Wednesday, November 14, 2007

Clinton Unveils Three-Step Peace Plan

LOS ANGELES (FP-Reuters) -- Few will have heard of Democrat front-runner Hillary Clinton's recent secret trip to the Middle East. Campaign insiders suggest the junket was undertaken in an attempt to bolster Sen. Clinton's (D - NY) foreign policy credentials. It is rumored that she presented a peace plan to Palestinian leaders, of an astoundingly ambitious nature -- supposed to call for a cultural rapprochement of revolutionary scope.

Step One of her plan requires the complete adoption of Middle Eastern customs and religious practices, for all Americans and native English-speakers. All non-citizens will be exempted from this requirement, as will those whose first language is not English.

Ms. Clinton herself entered whole-heartedly into the spirit of her scheme, and is pictured below in traditional Palestinian headwear. Ever culturally-sensitive, Ms. Clinton also eschewed any possibility of offending the refined sensibilities of her Palestinian hosts by refraining from wearing any "slutty American whore paint," as one diplomat delightfully phrased it.

Sen. Clinton during recent Mid-East trip

Step Two calls for the Jews to throw themselves into the sea -- not just Israeli Jews, but all Jews. Internal Clinton war room memos supplied to FP-Reuters by confidential sources outline the theory that such an occurrence will be good for both the environment and the economy, "which it is, stupid" (scrawled in Ms. Clinton's hand in the margin of one memo). If a Jew is not near a large body of water, Ms. Clinton's advisers suggest that bicycles will be provided.

Step Three calls for the universal adoption of Esperanto as the mandatory global language. To facilitate this aspect of Ms. Clinton's plan, all children will be taken from their parents at one month of age and raised in Government Warehouses similar to those already in place on most public school campuses. Additional details may be gleaned from careful study of contemporaneous descriptions of the ancient Lacedaemon city-state, as well as of George Orwell's famed political handbook, 1984.

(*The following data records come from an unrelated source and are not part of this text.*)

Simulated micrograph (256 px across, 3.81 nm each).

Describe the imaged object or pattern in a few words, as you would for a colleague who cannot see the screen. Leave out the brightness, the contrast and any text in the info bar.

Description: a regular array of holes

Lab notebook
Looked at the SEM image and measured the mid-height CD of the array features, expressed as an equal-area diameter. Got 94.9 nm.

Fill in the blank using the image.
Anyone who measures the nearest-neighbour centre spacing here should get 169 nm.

There are aspects of this last Step which many thoughtful people find pleasing, but anonymous critics suggest that it seems a tad high-handed. Some partisans hold that Ms. Clinton has fallen "once more into her old pattern of over-reaching," first nationally revealed in her attempt to reform the healthcare system. It is yet early in the campaign season, however, and objective viewers believe that, undoubtedly, the shrewed minds that advise her will suggest subtle fine-tunings that will make her final solution palatable to all but the obdurately reactionary.